Skip to the content.

Python Tutorial 9: Calculating and Outputting Text-Level Variables

Back to Tutorial Index

(updated 11-19-2020)

In this tutorial, we will apply concepts learned in previous tutorials to create a program that reads in files (e.g., learner corpus texts), calculates a number of indices (i.e., number of words, average frequency score, lexical diversity score) for each text, and then writes the output to a tab-delimited spreadsheet file. This basic program has the building blocks for the creation of much more complex programs (like TAALED and TAALES).

We will use a frequency list derived from the Brown Corpus and will process a version of the NICT JLE learner corpus. Of course, this code could be used for a wide variety of purposes (and corpus types). Click here to download version of corpus used in this tutorial.

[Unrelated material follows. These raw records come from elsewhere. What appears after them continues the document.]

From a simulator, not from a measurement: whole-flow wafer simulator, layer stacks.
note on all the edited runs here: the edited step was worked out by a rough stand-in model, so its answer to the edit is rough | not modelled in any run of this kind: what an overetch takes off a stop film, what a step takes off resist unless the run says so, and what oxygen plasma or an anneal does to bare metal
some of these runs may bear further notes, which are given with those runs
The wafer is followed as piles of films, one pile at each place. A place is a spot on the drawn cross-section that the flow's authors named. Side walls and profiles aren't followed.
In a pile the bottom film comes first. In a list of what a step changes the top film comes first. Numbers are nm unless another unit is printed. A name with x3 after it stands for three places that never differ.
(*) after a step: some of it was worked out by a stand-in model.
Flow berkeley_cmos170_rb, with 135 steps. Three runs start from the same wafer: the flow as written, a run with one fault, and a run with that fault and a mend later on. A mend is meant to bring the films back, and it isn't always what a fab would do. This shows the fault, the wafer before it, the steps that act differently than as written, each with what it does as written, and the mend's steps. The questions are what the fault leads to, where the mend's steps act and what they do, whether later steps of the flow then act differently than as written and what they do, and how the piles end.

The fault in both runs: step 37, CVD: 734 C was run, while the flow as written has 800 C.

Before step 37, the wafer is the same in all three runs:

Import packages and frequency list

First, we will import the packages necessary for subsequent functions:

import math #for logarithmic transformation
import glob #for grabbing filenames
import operator #for dictionary sorting

Then, we will import our frequency list using code we generated while completing the exercises from Python Tutorial 3:

def splitter(input_string): #presumes that the list is tab-delimitted
	output_list = []
	#insert code here
	for x in input_string.split("\n")[1:]: #iterate through sample string split by "\n", skip header row
		cols = x.split("\t") #split the item by "\t"
		word = cols[0] #the first item will be the word
		freq = cols[1] #the second will be the frequency value
		output_list.append([word,freq]) #append the [word, freq] list to the output list


def freq_dicter(input_list):
	output_dict = {}
	#insert code here
	for x in input_list: #iterate through list
		word = x[0] #word is the first item
		freq = float(x[1]) #frequency is second item (convert to float using float())
		output_dict[word] = freq #assign key:value pair


def file_freq_dicter(filename):
	#out_dict = {} #if you use the previously defined function freq_dicter() this is not necessary
	spreadsheet = open(filename).read() #open and read the file here
	split_ss = splitter(spreadsheet)#split the string into rows
	out_dict = freq_dicter(split_ss)#iterate through the rows and assign the word as the key and the frequency as the value


Finally, we import our frequency list (see bottom of this tutorial for the code used to create the frequency list). The frequency list can be downloaded here.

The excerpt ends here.